The buoyant chemistry between Melissa McCarthy and Kristen Bell keeps this slight comedy afloat in the face of a thin storyline and an uneven tone. In full-on firecracker mode, the limber McCarthy is clearly enjoying herself revisiting a character she first developed in her days as an improv performer with the famed Groundlings troupe.
The actor has the ability to spin comedic gold from the shallowest of premises, and she puts that ability to good use throughout several set-pieces here, the most notable of which involves her mouth being awkwardly propped open as she gets her teeth whitened by the put-upon Bell.
Cedric Yarbrough (Reno 911!, BoJack Horseman) is on fine form, albeit briefly, as McCarthy’s sycophantic bodyguard, Tito, and other small roles are filled by welcome supporting players like Cecily Strong (Saturday Night Live), Kristen Schaal (Flight of the Conchords) and Bridesmaids screenwriter Annie Mumulo, who played opposite McCarthy in the actor’s breakout airplane scene in the 2010 smash hit comedy. Peter Dinklage also goes all out with another nutty accent.

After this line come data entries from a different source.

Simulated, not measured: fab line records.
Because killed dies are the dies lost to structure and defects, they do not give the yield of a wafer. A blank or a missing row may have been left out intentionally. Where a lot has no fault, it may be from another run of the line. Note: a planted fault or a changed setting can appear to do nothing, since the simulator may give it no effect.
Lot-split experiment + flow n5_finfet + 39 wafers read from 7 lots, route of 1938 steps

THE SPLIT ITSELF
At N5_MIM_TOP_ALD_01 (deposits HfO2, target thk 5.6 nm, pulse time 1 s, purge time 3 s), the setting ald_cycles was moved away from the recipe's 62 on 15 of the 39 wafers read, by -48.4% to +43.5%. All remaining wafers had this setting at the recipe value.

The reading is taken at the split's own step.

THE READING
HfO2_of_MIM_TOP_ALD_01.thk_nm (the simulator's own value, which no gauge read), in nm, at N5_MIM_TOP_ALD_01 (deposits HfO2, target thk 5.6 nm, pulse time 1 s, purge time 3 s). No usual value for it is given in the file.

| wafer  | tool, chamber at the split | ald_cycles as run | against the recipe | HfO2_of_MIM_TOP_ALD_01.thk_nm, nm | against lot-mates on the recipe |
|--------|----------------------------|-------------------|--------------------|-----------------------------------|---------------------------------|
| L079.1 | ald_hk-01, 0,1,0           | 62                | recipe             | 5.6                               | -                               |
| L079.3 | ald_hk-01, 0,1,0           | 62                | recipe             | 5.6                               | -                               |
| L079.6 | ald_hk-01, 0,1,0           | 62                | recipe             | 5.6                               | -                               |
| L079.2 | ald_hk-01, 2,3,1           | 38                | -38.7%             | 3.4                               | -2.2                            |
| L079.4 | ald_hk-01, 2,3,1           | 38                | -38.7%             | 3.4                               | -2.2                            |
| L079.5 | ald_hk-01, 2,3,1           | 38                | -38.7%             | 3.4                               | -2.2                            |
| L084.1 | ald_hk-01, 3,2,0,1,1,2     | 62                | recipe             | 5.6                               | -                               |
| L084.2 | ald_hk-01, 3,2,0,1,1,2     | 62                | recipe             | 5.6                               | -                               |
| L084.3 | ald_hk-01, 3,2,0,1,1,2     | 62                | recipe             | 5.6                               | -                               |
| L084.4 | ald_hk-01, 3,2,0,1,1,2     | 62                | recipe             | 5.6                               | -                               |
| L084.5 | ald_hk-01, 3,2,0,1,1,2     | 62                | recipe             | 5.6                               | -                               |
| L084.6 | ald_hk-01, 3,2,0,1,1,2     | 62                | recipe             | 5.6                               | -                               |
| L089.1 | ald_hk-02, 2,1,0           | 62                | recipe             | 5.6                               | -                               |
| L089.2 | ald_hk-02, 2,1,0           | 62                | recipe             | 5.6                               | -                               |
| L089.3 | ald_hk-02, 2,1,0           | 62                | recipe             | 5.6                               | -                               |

Elsewhere, the increasingly ubiquitious ‘character-gets-flung-across-the-room-via-CGI-trope’ (à la Bad Neighbours‘ airbag gag) is rolled out, indicative of the desperate nature of much of the comedy here. Although this satisfied my minimum requirement of three laugh-out-loud moments (they’re more like elevated snickers), the pleasures it offers are ultimately a little more ephemeral than the earnest character arcs seem to intend.
The talent on-screen keeps things watchable, but you’ll have forgotten the whole thing by the time you reach the parking lot.